Also, in your position, I would be very curious what would happen to
highlighting performance, if I just took the EdgeNGramFilter out of the
analysis chain and reindexed. That would immediately tell you that the
problem lives there (or not).

-- Bryan

> -----Original Message-----
> From: Bryan Loofbourrow [mailto:bloofbour...@knowledgemosaic.com]

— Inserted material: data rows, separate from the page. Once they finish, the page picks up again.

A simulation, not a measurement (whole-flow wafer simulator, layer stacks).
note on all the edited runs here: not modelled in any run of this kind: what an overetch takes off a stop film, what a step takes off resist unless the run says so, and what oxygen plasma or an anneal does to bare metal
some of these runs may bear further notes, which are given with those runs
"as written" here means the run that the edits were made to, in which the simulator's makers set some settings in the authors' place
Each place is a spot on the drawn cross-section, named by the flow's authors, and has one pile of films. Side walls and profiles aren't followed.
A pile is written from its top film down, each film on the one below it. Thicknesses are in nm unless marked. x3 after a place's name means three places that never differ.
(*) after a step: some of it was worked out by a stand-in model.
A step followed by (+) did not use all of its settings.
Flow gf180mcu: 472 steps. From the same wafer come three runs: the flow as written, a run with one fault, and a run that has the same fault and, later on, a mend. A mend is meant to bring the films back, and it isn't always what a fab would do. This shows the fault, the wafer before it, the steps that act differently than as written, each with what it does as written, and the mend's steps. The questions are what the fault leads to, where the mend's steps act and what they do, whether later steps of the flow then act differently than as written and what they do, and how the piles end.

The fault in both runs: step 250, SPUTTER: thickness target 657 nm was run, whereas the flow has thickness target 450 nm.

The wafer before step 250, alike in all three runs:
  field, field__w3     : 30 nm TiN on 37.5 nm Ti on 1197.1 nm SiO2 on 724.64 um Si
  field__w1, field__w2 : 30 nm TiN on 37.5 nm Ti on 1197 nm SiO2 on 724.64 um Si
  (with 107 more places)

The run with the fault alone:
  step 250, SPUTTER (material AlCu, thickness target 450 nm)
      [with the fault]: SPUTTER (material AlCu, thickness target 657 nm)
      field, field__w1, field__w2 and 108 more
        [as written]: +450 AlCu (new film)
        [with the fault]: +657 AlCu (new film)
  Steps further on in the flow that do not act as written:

> Sent: Tuesday, June 18, 2013 5:16 PM
> To: 'solr-user@lucene.apache.org'
> Subject: RE: Slow Highlighter Performance Even Using
FastVectorHighlighter
>
> Andy,
>
> OK, I get what you're doing. As far as alternate paths, you could index
> normally and use WildcardQuery, but that wouldn't get you the boost on
> exact word matches. That makes me wonder whether there's a way to use
> edismax to combine the results of a wildcard search and a non-wildcard
> search against the same field, boosting the latter. I haven't looked
into
> it, but it seems possible that it might be done.
>
> I am perplexed at this point by the poor highlight performance you're
> seeing, but we do have your profiling data that suggests that you have a
> very large number of matches to contend with, so that's interesting.
>
> At this point, faced with your issue, I would step my way through the
> FastVectorHighlighter code. About the first thing it does for each field
> is walk the terms in the document, and retain only those that matched
some
> terms in the query. It may be interesting to see this set of terms it
ends
> up with -- is it excessively large for some reason?
>
> -- Bryan
>
> > -----Original Message-----
> > From: Andy Brown [mailto:andy_br...@rhoworld.com]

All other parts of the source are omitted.